(Article first published in Currents 2 2005).
“I never felt that anybody looked at me differently because I was a woman. What made the difference was that I got the opportunity to work in line management where you can show results,” says Annika Falkengren, deputy CEO and soon full CEO of one of Sweden’s largest banks, the SEB.
Annika Falkengren was recently named the most powerful businesswoman in Sweden, but female bosses are a rare species in the private business sector of welfare Sweden. Women are found in many management jobs in the public sector, they have captured close to half of the seats in the parliament (45 percent), and eleven of twenty-two posts in the cabinet. Although 90 percent of Sweden’s women work, the private sector has been embarrassingly slow in letting women join the ranks of management, and even more so when you reach the top. Only two percent of the CEO’s of publicly traded companies are women, and although the number of female board members took a dramatic jump after vice-premier Margareta Winberg in November 2002 threatened with quotas, women are still few and far between in most boardrooms. This in a country that has been run by social democrats for most of the past three quarters of a century, not counting a couple of short-lived non-socialist interludes.

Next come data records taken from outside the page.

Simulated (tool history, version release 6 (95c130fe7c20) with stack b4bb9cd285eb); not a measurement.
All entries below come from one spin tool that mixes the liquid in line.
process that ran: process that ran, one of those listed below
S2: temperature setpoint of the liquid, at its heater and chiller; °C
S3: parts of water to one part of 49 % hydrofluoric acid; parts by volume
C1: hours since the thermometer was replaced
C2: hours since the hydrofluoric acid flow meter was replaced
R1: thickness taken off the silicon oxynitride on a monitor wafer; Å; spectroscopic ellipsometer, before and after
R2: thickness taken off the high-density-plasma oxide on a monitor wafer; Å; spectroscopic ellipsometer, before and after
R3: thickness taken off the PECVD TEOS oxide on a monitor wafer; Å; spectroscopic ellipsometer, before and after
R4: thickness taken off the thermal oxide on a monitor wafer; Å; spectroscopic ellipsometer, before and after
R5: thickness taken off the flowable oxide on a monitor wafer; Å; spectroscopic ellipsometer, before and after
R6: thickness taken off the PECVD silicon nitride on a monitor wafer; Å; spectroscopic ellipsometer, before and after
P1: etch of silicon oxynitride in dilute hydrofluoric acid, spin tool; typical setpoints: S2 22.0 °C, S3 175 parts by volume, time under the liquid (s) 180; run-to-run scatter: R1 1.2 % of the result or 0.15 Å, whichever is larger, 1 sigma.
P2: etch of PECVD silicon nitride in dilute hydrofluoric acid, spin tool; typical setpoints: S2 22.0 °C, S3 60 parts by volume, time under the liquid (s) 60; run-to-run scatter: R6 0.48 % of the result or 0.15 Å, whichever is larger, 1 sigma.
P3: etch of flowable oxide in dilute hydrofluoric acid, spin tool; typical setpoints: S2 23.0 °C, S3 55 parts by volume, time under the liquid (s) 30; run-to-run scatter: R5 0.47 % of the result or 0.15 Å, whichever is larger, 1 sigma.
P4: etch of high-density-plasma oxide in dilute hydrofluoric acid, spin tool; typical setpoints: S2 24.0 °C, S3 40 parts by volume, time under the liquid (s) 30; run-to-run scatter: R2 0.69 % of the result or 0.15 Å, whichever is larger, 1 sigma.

Annika was of course not selected as a CEO because she was a woman, something Jacob Wallenberg, the chairman of the board, made explicitly clear as he introduced the result of a yearlong executive search done by headhunters. She got the job for the same reason that Samuel Palmisano became the new CEO of IBM when Louis Gerstner retired. She had been a line manager in charge of SEB:s largest business area – Corporate & Institutions - that had produced the right numbers year after year, adding value to the bottom line. There may have been many good soft reasons to pick a female CEO in a company where 60 percent of the employees are women, but this decision was about competence and performance.
The symbolic significance of this decision may however not lie so much in today’s outcome, but in the fact that she might very well have been overlooked a generation ago.
“I am proud over the fact that the bank, for the first time in 50 years, picked the new CEO from inside. The SEB and the Wallenberg family is sometimes seen as rather conservative, so it is nice to be able to show that we as always are professional and modern in our thinking. We preserve the heritage, but view the world with modern eyes,” she says.
But change is coming and it is reaching the boardrooms as well: Half of the eight members of FSB’s board are now women, five of fourteen board members at Svenska Handelsbanken (SHB) are women, as are four out of twelve at Nordea. In this area however, SEB is a laggard: When Annika joins the board next year; only three out of twelve members will be women.
Annika has worked in the bank for almost half of her life (she is 43), and claims that she never experienced any glass ceiling or glass walls. “I work in the financial sector, which I think is an excellent sector to be in, as it is results-oriented. I’ve also had very good managers. My first manager, Mats Larsson, followed my career for ten years, and he meant a lot to me. I turned down a couple of job offers in the beginning, not feeling quite confident about my ability, but he pushed me ahead. There was no corporate policy to promote women; it was just that my manager felt that I was suitable, even when I couldn’t see it myself. I think that women tend to hesitate more before taking on a new task. We want to be so sure, while men just throw themselves into the game saying ‘I’ll take care of that!’ I was lucky in having a manager that believed in me, and then I started to work for CEO Lars Thunell, which also worked out well.” (He is 58 and will retire when Annika takes over the reins.)
“I never felt that anybody looked at me differently because I was a woman. What made the difference was that I got the opportunity to work in line management where you can show results. I felt safety in knowing that I had delivered ‘kronor’ and ‘ören’ (i.e. dollars and cents) to the bottom line and had happy customers. It shows,” she continues.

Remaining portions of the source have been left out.